Yahweh works in many ways and for this reason a man MUST be walking in the Ruach (Spirit). In writing what I have it may seem that I am laying the blame for all the negativity in prospective polygamy on the wife but I am not for I have known men who have behaved foolishly like wild bulls and run roughshod over their sweethearts. Unless a radical reformation takes place in these men they will be the instruments of great destruction, perhaps driving away a wife of weak testimony completely from Christ, smashing up a family, and even leaving him spiritually destitute at the end of the day. There are many men who, at the end of the day, may well ask themselves, "Was it all worth it?" and may then blame the pinciple, the Bible, and finally Elohim (God) for the chaos in their lives. And if you are a pastor you may lose your wife, children and ministry - yes, I have known such men who were not called into the princinciple who lost everything. That is why I am giving you this WARNING.
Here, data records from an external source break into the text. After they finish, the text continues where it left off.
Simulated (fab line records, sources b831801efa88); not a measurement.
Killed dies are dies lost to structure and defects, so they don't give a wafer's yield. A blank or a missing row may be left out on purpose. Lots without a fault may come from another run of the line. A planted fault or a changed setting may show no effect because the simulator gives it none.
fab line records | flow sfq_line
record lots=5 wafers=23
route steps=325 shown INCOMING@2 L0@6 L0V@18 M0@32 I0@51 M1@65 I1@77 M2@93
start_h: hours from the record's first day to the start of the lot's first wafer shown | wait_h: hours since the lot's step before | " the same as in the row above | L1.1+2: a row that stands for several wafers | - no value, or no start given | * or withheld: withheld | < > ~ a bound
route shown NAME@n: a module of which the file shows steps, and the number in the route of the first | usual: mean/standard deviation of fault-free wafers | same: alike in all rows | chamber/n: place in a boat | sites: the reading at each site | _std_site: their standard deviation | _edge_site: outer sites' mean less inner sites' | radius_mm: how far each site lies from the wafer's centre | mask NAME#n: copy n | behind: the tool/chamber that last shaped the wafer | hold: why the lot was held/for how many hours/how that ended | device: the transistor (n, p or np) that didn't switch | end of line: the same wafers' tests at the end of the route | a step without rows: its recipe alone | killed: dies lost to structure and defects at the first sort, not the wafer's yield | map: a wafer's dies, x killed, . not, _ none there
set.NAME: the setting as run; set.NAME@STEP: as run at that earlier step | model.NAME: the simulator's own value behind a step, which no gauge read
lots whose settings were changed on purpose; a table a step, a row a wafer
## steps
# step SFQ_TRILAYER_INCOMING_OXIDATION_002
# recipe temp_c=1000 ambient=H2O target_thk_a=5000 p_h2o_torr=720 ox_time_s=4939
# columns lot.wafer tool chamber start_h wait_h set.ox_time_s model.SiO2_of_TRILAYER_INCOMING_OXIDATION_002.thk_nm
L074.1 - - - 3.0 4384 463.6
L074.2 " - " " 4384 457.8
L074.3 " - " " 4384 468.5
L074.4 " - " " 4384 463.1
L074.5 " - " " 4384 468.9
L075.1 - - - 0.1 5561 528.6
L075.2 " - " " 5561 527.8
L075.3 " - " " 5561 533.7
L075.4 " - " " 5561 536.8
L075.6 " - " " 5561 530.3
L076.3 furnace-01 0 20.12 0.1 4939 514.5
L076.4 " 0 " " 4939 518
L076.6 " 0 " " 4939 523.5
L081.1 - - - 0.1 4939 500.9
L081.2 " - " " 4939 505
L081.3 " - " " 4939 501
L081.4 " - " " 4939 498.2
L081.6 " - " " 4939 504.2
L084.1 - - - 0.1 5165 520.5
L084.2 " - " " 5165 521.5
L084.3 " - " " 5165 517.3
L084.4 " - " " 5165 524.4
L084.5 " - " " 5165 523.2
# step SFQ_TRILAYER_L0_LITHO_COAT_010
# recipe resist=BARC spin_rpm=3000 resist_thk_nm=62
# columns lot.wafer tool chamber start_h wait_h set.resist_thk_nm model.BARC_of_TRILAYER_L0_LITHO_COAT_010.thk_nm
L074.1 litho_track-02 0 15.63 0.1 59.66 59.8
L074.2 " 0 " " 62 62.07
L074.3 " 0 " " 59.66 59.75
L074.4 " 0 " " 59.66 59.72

I once knew a man who was very keen on becoming a polygamist. He was a close friend. When I understood his interest and that he had his eyes on a second woman, I received a prophecy from Yahweh warning me that he was not called and that if he tried to enter the principle he would destroy his family. He was so consumed with lust that he was unable to listen to the Ruach haQodesh (Holy Spirit) and went ahead and unilaterally formed a relationship with a widow who was not even a believer (itself a transgression of Torah). I warned him many times to end the relationship but he refused. His first wife left him and obtained a court injunction preventing him from even seeing his children, and the widow eventually tired of him and left. His wife returned to the cult from which she had been saved from when his family came to Christ, taking her children back there to be indoctrinated. To this day, over 10 years later, he is a single man, without access to his children, and completely broken spiritually. This is what can happen to someone entering polygamy out of Yahweh's will. And I have met many foolish men who have made the same mistake as my friend.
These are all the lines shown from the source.